> Python 2.7 is what's running at Google. Not really surprising they're looking at this considering the fast approaching end of (core dev) support for Python 2.7.
I'd prefer that all new Python tools that need to support 2.x also support 3.x. It's an additional development cost, but IMHO, a worthwhile investment in the future.
That is pretty ridiculous. Pretty much all major libraries are Python 3 compatible and everyone is writing Python 3 (or should be). (Yes, I'm still on Python 2 but moving soon).
My python course at uni focused on python3. We talked about differences and toyed with both interpreters, but ultimately wrote all projects and assignments in 3. I'm sure this is the case for students at other schools too.
That's top-down change from the PSF/core dev team and some major library developers added dual 2/3 support. The users never arrived and it'll be 10 years Python3 has been available next December. I'd like to unify Python again but we as users didn't break it either. 10 years any reasonable person in charge would hang it up or change course.
Grumpy is pretty much what most everyone would actually want out of a new Python and may have arrived just in time.
I'm like really new to programming and I'm still just learning the basics, but I see this little addendum a lot from people who say everyone should be writing Python 3.
Well, the difference here is that Google seems to be looking at Golang as the future for their internal tooling currently implemented in Python 2.x, instead of Python 3.x. I'm curious to know how much additional work might be necessary for this to support 3.x, but it doesn't sound like that's part of their use case.
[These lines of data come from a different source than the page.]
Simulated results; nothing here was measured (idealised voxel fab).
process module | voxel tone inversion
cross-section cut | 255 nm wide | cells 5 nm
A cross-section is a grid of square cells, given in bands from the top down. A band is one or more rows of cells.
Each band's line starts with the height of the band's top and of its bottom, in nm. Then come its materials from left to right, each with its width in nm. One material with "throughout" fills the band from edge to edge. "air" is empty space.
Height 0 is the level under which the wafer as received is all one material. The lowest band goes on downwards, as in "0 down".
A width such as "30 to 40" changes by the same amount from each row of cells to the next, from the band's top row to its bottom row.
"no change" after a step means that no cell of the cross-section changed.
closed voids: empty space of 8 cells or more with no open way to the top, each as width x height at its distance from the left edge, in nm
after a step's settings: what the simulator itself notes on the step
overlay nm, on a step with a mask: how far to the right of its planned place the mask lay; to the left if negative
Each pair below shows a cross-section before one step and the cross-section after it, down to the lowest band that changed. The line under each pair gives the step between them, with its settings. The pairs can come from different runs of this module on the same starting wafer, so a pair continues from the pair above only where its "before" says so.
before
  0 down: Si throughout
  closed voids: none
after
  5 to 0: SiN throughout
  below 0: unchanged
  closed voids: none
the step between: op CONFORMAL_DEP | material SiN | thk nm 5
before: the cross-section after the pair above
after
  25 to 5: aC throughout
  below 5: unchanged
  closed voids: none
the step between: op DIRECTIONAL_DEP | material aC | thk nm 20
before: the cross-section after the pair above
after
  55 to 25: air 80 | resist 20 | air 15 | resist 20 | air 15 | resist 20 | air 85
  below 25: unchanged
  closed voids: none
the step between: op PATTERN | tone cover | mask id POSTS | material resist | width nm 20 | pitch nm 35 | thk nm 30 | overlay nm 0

From Google's POV, Go is the future, not Python 3, they created it for this reason. As mainly a sysadmin these days, I tend to agree with them for their use-case. For deployment, performance and overhead, Go is great for system tools, which is reflected in the new toys in the "sysops" toolbox. Pretty much every-one of them is written in Go these days, where that used to be Python or for a brief period Ruby or C/C++ for the more performance sensitive stuff.